The same foreign flavour emanates from most of the clubs in the elite competition – while only 13 imports across all teams took to the field on day one of the season just 25 years ago, now 67% of players (and 69% of managers) are from overseas.
What the EPL clubs also share, not coincidentally, is wealth — and loads of it. Billionaires own the clubs, millionaires coach them and highly-paid players pull on the jersey. What, asks the British journalist, James Montague, in The Billionaires’ Club: The Unstoppable Rise of Football’s Super-Rich Owners, has happened to this quintessentially English working-class game?
Global Big Money, that’s what.
Rampant capitalist globalisation has opened up an international footballing meat market, turning the people’s game into a plaything of international profiteers.
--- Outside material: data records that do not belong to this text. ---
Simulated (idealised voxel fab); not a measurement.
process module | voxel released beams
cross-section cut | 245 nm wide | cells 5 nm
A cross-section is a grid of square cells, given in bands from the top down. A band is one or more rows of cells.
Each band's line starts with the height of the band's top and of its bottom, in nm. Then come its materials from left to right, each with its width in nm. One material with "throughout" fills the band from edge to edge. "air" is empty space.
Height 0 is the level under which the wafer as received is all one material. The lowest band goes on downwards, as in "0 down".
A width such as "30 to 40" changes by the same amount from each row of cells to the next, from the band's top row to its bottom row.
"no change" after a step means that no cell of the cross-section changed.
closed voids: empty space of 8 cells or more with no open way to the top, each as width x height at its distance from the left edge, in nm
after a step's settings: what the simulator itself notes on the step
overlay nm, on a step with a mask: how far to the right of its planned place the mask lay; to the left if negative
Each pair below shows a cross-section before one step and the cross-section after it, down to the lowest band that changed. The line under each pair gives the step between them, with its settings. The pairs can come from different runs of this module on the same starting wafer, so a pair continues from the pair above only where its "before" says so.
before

The pivotal year was 2003, when Russian billionaire Roman Abramovich purchased Chelsea — whose EPL existence was threatened by a large debt burden.
This shady business owner had graduated from minor ventures, such as rubber duck salesperson (under Soviet President Mikhail Gorbachev’s free market reforms) to staggering wealth from the liquidation sale of state assets at massively discounted prices to the most corrupt, greedy and politically-connected new money kings of post-Soviet Russia.
Abramovich scored a spectacular goal in picking up one of Russia’s largest oil companies for just 2% of its true value — 3 billion — and used the windfall to finance his Chelsea vanity project.
Abramovich has since splurged north of £2 billion on top quality international players and the silverware has duly followed. Other EPL clubs have had to join the new financial arms race or die via relegation to lower Divisions and the loss of the coveted slice of the EPL’s billion-pound broadcasting deals.
No longer can talented local lads take to a pitch that is now reserved for players with wage packets up to £200,000 a game in a ridiculously overpriced global player transfer market. No longer can ownership rest with the “local business owner made good” (Man United was once owned by a local butcher) or even with millionaires. Only the super-rich can now cut it — billionaires have bought outright or own controlling shares in 15 of the 20 EPL teams.
The ethical ticket price of this money invasion is steep. Abramovich, for example, is from a long line of Kremlin-favoured business cronies with financially hazy pasts.
Other fiscal felons from the global kleptocracy have embraced the world’s most popular sport for the sparkling distraction it provides from the financial and humanitarian crimes of the game’s new owners.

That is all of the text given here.